Thursday, August 05, 2010

Princess Di You Are Not

There are websites I don't fancy but regard with a degree of politesse because while they fail to be my cup of Earl Grey, may be someone else's Red Zinger or Constant Comfort. Then there are blogs so heinous, so woefully lacking in even the smallest shred of redemption that I cannot refrain from peeling off the well worn suckling pigskin gloves and sharpening my fingernails for a soul satisfying pick through their viscera. If The Power of Only One is a fenestella into the soul of Lisa(who by the way is one of two followers of her own blog), then all I can see is piled high plates of moral superiority, a pretentious lack of awareness and false academic snobitude, all worthy of little more than steaming handfuls of schadenfreude.

I'm going to get right to the point here and skip any red herrings or needless hand wringing, Lisa is going to get a few Flaming Fingers on this one. I will, however, do her a solid and not review her other blog in tandem. Lucky girl you are Lisa, because I don't think you have room for all the fingers I'd be offering.

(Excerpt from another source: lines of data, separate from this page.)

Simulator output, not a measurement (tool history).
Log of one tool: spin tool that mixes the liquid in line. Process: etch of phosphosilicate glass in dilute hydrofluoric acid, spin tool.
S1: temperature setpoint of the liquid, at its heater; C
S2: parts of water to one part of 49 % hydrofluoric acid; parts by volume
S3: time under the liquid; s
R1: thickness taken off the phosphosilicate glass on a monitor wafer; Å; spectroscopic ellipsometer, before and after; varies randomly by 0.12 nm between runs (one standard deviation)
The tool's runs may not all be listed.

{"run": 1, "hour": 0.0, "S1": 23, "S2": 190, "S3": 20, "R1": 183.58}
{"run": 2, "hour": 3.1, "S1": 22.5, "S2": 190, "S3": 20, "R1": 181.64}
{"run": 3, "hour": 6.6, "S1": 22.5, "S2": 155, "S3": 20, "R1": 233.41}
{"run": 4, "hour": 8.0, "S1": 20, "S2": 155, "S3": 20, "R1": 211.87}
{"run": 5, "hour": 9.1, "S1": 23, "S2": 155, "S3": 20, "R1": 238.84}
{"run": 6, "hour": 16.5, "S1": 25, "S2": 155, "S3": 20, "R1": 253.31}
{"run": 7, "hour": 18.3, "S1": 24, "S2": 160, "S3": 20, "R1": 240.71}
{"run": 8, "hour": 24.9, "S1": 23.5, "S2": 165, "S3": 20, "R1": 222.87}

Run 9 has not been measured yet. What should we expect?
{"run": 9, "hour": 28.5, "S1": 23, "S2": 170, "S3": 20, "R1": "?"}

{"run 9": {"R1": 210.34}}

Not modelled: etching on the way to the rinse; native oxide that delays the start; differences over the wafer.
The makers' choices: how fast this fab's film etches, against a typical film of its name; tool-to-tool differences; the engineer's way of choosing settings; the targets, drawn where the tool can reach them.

In the Power of Only One, Lisa sets out to "empower" readers with the "knowledge" and "means" to change "key global issues." I couldn't find any credentials or experience that make Lisa just the person to help us understand the problems of our larger world but hey, everyone can aspire to Angelina Jolie no? Lisa's profile on the reviewed website offers little more then platitudes but one can glean a bit of info off the profile of her personal blog. The Power of Only One itself is a mess with a header stuffed full of tiny, empty words, a dull layout and messy, overcrowded sidebar. Lisa posts beginning January 1 and manages until April. So it would seem this blog was an ill-conceived New Year's Resolution that got boring just about the time Lisa got herself a boyfriend perhaps. Looks like Lisa's commitment to the global community lasted a bit longer than one of Miss Missives overpriced whipping sessions. Professionally pinked-cheeks don't come cheap these days, thanks be to Jezebel that some thing are just recession proof.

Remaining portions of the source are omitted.